Let's say I want to integrate over a sphere $S^2$.
Take $f \in (L^1(S^2),dS)$, then we have that $$\int_{S^2} |f| dS = \int_{S^2} |f| \sin^2 (\theta) d \theta d \phi < \infty,$$ right?
Now, assuming that $f$ is the solution to a PDE on $S^2$, like $\Delta_{\theta,\phi}f=0$. Does this mean now that if I substitute for example this $$f = g_1(\phi)g_2(\theta) \frac{1}{\sin(\theta)}$$ in the PDE , that my new spaces for the two ODEs with respect to $g_1$ and $g_2$ are given by $L^1([0,\pi], \sin(\theta) d\theta)$ and $L^1 ([0,2\pi],d \phi)$? ( And if I had substituted ($f = g_1(\phi)g_2(\theta) $) it would have been $L^1([0,\pi], \sin^2(\theta) d\theta)$ and $L^1 ([0,2\pi],d \phi)$?)
By the way: Is the notion of Substitution correct, that every diffeomorphism $\Phi$ gives rise to a unitary map $L^1 ( \Omega, d\lambda) \rightarrow L^1(\Phi(\Omega),|\det \Phi'| d \lambda)$?

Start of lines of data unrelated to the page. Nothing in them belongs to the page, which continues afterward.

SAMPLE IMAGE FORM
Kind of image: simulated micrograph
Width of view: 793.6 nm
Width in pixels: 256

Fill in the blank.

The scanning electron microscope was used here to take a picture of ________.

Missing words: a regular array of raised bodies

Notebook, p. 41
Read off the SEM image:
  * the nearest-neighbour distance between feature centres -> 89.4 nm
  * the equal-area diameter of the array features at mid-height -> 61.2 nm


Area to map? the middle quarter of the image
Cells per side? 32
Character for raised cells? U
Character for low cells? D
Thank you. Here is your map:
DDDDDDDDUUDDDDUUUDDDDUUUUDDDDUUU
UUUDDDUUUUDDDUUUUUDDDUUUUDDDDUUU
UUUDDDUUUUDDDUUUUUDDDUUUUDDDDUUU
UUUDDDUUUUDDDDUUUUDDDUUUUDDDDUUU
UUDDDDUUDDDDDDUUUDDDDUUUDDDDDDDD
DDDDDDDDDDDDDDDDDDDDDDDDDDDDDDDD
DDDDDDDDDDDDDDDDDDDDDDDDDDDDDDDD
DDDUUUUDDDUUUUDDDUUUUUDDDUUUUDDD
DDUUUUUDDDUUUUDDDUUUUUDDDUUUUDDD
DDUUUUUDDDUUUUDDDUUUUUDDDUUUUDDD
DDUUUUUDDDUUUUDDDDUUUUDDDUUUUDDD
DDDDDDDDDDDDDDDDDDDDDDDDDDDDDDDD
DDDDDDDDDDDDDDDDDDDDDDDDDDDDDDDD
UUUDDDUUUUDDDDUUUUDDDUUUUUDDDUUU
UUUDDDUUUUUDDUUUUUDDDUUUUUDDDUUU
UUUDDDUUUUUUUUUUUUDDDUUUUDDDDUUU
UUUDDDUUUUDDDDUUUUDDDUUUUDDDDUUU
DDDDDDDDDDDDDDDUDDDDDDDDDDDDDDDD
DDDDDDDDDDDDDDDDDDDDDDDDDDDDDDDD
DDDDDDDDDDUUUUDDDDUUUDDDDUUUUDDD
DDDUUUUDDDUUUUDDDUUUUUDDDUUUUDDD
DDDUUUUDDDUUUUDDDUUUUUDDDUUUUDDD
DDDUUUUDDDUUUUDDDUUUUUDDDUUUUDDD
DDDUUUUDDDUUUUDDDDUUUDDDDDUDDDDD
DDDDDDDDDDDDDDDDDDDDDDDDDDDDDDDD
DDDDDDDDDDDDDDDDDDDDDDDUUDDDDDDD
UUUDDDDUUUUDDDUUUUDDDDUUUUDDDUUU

Sorry, is it so confusing what I want to ask?
Spherical coordinates: $$ x = r\sin\theta\cos\phi,\;\; y =r\sin\theta\sin\phi,\;\;z=r\cos\theta. $$ Restrict to $r=1$. The tangent vectors $$ \frac{\partial}{\partial\theta}(x,y,z)=(\cos\theta\cos\phi,\cos\theta\sin\phi,-\sin\theta)\\ \frac{\partial}{\partial\phi}(x,y,z) = (-\sin\theta\sin\phi,\sin\theta\cos\phi,0). $$ The tangent vectors are orthogonal. So the area element, which is the magnitude of the cross product, is the product of the lengths of these gradient vectors, which is $$ 1\cdot\sin\theta. $$ So the scalar area element is $\sin\theta\,d\theta\,d\phi$. You have an extra $\sin\theta$ factor running around.